Bill Roddy left the business world 15 years ago to start an entrepreneurial enterprise that helps incarcerated teens turn themselves around. And now he's written a book about hard work and humility that every NBA and corner-office wannabe should read.

A soft-spoken man whose trim physique and soft smile belie his 54 years, Roddy, together with his wife, Gail, turned his avocation of mentoring tough kids into a nonprofit outfit called Osiris that works with about 35 kids annually at the Hennepin County Home School, a detention facility for teens. After training, Osiris employs some of them through a computer-training and maintenance program and other ventures.

Roddy, whom I introduced to Star Tribune readers five years ago, could have been a sharp-shooting punk who never left the playground. Instead, he was loved and mentored by old-school, strict grandparents in a tough end of Chicago, after they told their single-parent, teenage daughter that they would raise her son so she could finish school and pursue a career.

Roddy relies on business friends and others to fund Osiris and the very-modest $50,000 apiece that he and Gail draw as salaries to run an organization that has saved taxpayers millions over the years in jail and welfare costs that many Osiris graduates have avoided.

Bernie Aldrich, the retired CEO of Rimage Inc., and some other admiring friends persuaded Roddy to write his life story and start speaking more to business, education and youth groups. The result is "Manhood from the Hood," a fun, poignant and from-the-heart piece of work.

Roddy watched his grandparents scrimp and save in order to put a down payment on a modest home in 1972. And he had to work hard to earn a starting position as a senior on his high school basketball team. At the same time, he saw his grandparents wrestle with personal problems that helped him to understand that none of us is perfect and that all need help at times.

Roddy won a scholarship to the University of St. Thomas, where he distinguished himself as a hardworking student and basketball and tennis player.

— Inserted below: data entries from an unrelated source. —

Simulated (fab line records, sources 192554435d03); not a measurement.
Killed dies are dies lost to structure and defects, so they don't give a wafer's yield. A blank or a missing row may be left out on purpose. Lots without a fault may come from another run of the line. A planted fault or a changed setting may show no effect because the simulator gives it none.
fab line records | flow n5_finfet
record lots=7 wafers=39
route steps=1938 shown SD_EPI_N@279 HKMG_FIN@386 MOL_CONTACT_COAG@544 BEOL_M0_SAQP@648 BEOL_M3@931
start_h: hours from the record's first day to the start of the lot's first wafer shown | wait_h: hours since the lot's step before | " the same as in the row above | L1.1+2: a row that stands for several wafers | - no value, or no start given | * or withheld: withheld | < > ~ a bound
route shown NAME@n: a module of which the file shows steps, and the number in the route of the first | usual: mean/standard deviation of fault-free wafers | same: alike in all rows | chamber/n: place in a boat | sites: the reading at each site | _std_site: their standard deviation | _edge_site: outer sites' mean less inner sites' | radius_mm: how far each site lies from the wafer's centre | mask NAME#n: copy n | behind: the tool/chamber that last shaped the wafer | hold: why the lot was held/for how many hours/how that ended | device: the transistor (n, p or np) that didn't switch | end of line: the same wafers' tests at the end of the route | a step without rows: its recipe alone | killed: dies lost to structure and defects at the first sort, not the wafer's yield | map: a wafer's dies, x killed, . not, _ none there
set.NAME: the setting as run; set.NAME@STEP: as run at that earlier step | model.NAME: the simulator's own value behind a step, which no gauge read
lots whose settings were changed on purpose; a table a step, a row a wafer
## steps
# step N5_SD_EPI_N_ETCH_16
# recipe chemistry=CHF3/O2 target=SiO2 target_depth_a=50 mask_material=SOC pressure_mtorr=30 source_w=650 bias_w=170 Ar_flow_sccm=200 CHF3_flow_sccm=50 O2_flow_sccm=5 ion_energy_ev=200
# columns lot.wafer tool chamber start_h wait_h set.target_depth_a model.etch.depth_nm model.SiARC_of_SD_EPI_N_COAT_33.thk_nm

"My coaches and friends at St. Thomas became my mentors and friends for life," Roddy said. "My high school basketball coach counseled me to never let basketball use me. I needed to use it help me get an education. I never played much basketball after college."

He worked in banking in Arizona after graduation and for the old Northwest Racquet and Fitness. He found his greatest joy teaching tennis as a way to help disadvantaged kids learn a skill that could be transferred to school and community.

"No more talking trash," is one of Roddy's favorite quips. "We need to restore the positive masculine ideals of integrity with commitment, strength with humility, intensity with compassion, throughout our culture."

He worried that many fathers were abandoning their responsibilities and that too many young men, influenced by ESPN and professional sports, were focusing more on acquiring basketball shoes and one-in-a-million hoop dreams than good grades.

"I only had one pair of basketball shoes and I was happy," Roddy said. "My grandpa and my grandmother and aunts preached education and a good job. We saw welfare and public housing, and Grandpa said that was supposed to be just for families in transition. He told me to rely mostly on myself."

But Grandpa also knows we all need a second chance, whether we're corporate castaways from six-figure jobs or street kids who offend and get tossed into juvenile detention.

Backed by his cadre of business friends, Bill and Gail Roddy in 1997 turned occasional mentoring and dinner sessions into Osiris, which has helped hundreds of tough teens straighten out, finish high school and find work in computers, business and the trades. The Roddys have taught everything from English to computer literacy to cooking and table etiquette.

Roddy, a dapper dresser, has backed away from his longtime second job as a tailor to spend more time writing and speaking about Osiris and what it takes to bridge the gap between the world of the angry and dispossessed teens and the world of achievement, humility and self-sufficiency. He also needs more good capitalists to take a chance on training and hiring young men who need a hand.

"This is a must-read for anybody in search of a fulfilling, value-driven life," said former U.S. Rep. Jim Ramstad, a Roddy friend who needed help to overcome a drinking problem years ago.